Hussein Al-Sheikh, former Secretary General of the Executive committee of the Palestine Liberation Organization (PLO), speaks during an interview with Reuters, in Ramallah in the West Bank December 16, 2023. Photo: REUTERS/Ammar Awad

i24 NewsPalestinian Authority (PA) Chairman Mahmoud Abbas (Abu Mazen) issued a statement on Sunday outlining the succession process should the chairman’s position become vacant.

According to the Palestinian news agency Wafa, Deputy Chairman Hussein al-Sheikh will temporarily assume leadership of the PA in the absence of the Palestinian Legislative Council.

The decree stipulates that al-Sheikh’s interim term would last up to 90 days, during which direct elections must be held to select a new chairman, in accordance with Palestinian election law.

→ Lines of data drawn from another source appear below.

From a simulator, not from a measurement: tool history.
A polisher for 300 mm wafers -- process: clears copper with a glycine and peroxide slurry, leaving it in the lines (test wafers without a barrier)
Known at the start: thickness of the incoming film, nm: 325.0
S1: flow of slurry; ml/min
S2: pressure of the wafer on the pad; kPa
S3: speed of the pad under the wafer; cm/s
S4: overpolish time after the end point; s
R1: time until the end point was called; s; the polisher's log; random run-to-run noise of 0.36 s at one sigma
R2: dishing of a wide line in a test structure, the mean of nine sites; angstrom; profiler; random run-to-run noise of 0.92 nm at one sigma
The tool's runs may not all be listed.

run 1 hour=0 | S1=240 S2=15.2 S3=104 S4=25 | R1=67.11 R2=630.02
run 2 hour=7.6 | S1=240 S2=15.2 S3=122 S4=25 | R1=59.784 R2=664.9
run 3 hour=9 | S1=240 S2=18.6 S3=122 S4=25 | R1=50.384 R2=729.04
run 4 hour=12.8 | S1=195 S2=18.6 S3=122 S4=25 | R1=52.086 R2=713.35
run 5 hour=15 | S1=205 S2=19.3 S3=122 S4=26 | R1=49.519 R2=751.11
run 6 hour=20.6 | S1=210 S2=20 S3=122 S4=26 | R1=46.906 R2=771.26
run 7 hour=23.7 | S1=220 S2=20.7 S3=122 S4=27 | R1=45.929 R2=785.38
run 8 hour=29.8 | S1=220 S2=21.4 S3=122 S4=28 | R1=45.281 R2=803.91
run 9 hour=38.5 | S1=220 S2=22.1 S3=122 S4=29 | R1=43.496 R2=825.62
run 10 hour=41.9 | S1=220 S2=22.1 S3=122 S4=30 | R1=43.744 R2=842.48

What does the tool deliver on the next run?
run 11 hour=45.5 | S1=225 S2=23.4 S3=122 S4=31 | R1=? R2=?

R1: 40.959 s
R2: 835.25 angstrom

If elections cannot be conducted within this period due to exceptional circumstances, the Palestinian Central Council may authorize a one-time extension.

Hussein al-Sheikh, born in 1960 in Ramallah, has a long history in Palestinian politics. As a teenager, he was sentenced to prison in Israel for terrorist activity and was incarcerated from age 18 until 1989. In the past year, he was appointed Deputy Chairman and designated successor by Abu Mazen after the Palestinian Central Council approved the creation of the position.

The announcement is seen as a move to formalize the line of succession and ensure stability within the PA amid ongoing political uncertainty and the absence of a functioning Legislative Council. Analysts say the decree clarifies leadership procedures in case of incapacity or vacancy, reflecting Abu Mazen’s efforts to maintain continuity and prevent a leadership vacuum in the Palestinian territories.